RE: Traceback error - tjnichols - May-24-2018

Ok - that was cool! No errors but no results either.

When you say check the version of pip - I did that and it lists the things you can run with pip (well that's what I think it is). It doesn't give me an error or anything.

It does say this whenever I install something using pip:

Quote:You are using pip version 9.0.3, however version 10.0.1 is available.
You should consider upgrading via the 'python -m pip install --upgrade pip' command.
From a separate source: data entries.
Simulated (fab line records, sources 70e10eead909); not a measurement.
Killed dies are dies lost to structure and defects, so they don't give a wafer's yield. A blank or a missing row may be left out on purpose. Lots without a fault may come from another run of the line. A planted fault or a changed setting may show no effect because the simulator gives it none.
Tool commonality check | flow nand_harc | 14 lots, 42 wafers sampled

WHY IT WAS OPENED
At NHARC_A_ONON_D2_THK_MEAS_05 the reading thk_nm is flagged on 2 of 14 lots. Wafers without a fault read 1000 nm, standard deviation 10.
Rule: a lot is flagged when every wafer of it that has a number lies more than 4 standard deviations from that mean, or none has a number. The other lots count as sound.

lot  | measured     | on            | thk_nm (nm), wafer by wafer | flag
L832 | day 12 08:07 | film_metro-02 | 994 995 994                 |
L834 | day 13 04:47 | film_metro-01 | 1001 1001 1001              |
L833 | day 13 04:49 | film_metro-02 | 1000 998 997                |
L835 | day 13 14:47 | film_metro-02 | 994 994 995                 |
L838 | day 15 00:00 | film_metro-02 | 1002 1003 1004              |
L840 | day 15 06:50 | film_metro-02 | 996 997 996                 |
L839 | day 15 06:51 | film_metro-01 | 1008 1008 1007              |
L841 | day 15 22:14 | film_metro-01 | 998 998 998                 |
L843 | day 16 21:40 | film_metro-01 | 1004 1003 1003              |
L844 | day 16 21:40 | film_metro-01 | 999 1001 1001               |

Should I upgrade? The last time I did, it caused all kinds of havoc so I'm reluctant to do it now.

Thanks for your help!


RE: Traceback error - Larz60+ - May-24-2018

this is what you should see:
Output:
λ pip -V pip 10.0.1 from c:\python365\lib\site-packages\pip (python 3.6)
with of course your version numbers/

I am off to do some moving, I have a solid move date (from the moving company) of May 31.
So as of June1 If internet hooked up properly, I should be back to a (fairly) normal schedule


RE: Traceback error - tjnichols - May-24-2018

Ok - this is what I have:

Quote:λ pip -V
pip 9.0.3 from c:\users\toliver\appdata\local\programs\python\python36\lib\site-packages (python 3.6)

Does this mean you won't be back on here until June 1?

Quote:λ pip -V
pip 10.0.1 from c:\users\toliver\appdata\local\programs\python\python36\lib\site-packages\pip (python 3.6)

I did the upgrade.